ROBERT W. SCHROEDER, III, District Judge.
The above-entitled and numbered civil action was heretofore referred to United States Magistrate Judge Caroline M. Craven pursuant to 28 U.S.C. § 636. On June 29, 2018, the Magistrate Judge issued a Report and Recommendation, recommending Defendants' Motion to Dismiss Plaintiffs' First Amended Complaint ("FAC") be granted in part and denied in part. Specifically, the Magistrate Judge recommended Defendants' motion to dismiss Jaime Green's claims be granted and Jaime Green be dismissed as a co-relator in this action; Defendants' motion to dismiss under Rule 12(b)(6) be denied; and Defendants' motion to dismiss under Rule 9(b) be granted to the extent Relators' federal and state law FCA claims be dismissed without prejudice and Relator Health Choice Group be allowed to re-plead.
The Report of the Magistrate Judge which contains her proposed findings of fact and recommendations for the disposition of such action has been presented for consideration. No objections to the Report and Recommendation were filed. Thus, any aggrieved party is barred from de novo review by the district court of the proposed findings and recommendations of the Magistrate Judge.

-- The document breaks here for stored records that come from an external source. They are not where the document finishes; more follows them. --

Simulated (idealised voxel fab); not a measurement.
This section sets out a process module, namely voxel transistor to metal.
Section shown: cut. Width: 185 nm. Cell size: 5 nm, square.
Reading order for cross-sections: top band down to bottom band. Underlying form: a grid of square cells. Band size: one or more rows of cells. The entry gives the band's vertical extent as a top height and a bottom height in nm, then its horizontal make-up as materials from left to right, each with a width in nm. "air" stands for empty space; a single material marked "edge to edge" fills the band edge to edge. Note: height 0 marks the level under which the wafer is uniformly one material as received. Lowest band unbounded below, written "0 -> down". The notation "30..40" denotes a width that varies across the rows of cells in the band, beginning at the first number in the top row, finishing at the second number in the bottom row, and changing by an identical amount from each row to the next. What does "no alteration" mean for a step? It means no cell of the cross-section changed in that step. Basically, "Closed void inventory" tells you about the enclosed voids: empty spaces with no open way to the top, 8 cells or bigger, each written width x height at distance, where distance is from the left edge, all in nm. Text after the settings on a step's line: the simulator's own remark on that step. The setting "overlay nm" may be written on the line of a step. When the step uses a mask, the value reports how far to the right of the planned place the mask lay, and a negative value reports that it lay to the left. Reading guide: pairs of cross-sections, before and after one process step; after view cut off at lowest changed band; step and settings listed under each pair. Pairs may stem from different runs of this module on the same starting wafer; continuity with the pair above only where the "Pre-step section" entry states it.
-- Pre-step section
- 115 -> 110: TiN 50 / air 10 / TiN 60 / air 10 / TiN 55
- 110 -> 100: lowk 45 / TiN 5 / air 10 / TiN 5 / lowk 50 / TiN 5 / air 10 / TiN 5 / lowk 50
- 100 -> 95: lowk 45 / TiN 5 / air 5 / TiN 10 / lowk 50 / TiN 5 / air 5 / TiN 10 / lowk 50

There being no grounds of plain error or manifest injustice, the Court hereby adopts the Report of the United States Magistrate Judge as the findings and conclusions of this Court. The Court finds co-relator Green's claims are barred by the False Claims Act's first-to-file rule. The Court denies Defendants' Rule 12(b)(6) motion to dismiss on limitations grounds and because the FAC fails to plead falsity, scienter, and causation.
While sufficient to satisfy Rule 12(b)(6), the Court agrees with the Magistrate Judge that the allegations in the FAC are not sufficient to satisfy the pleading requirements of FED. R. CIV. P. 9(b). The FAC's kickback schemes are not sufficiently supported by specific facts as to each defendant as required by Rule 9(b). Relators have not met their burden of "sufficiently pleading the time, place, or identity details of the traditional standard, in order to effectuate Rule 9(b)'s function of fair notice and protection from frivolous suits." United States ex rel. Nunnally v. West Calcasieu Cameron Hosp., 519 Fed. Appx. 890, 895 (5th Cir. 2013). As held by the Magistrate Judge, the FAC also fails to plead factual information with sufficient indicia of reliability demonstrating a strong inference false claims were submitted to the Government. Thus, Counts 1 and 2 are dismissed without prejudice.
The Court further agrees with the Magistrate Judge that the FAC does not set forth facts alleging an agreement to conspire. There is not a factual basis to determine the roles of each defendant in any agreement or each defendant's specific intent to defraud. Thus, the Count 3 conspiracy claims are also dismissed without prejudice for failure to comply with the pleading requirements of Rule 9(b).
Finally, the state law claims are dismissed without prejudice for the same reasons. Like federal FCA claims, state law FCA claims are also subject to Rule 9(b). See United States ex rel. Foster v. Bristol-Myers Squibb Co., 587 F.Supp.2d 805, 827 (E.D. Tex. 2008).
Relator Health Choice Group is granted leave to reassert its claims to properly allege specific conduct by each defendant, as well as to plead with more specificity as required by Rule 9(b). See United States ex rel. Bennett v. Medtronic, Inc., 747 F.Supp.2d 745, 785 (S.D. Tex. 2010).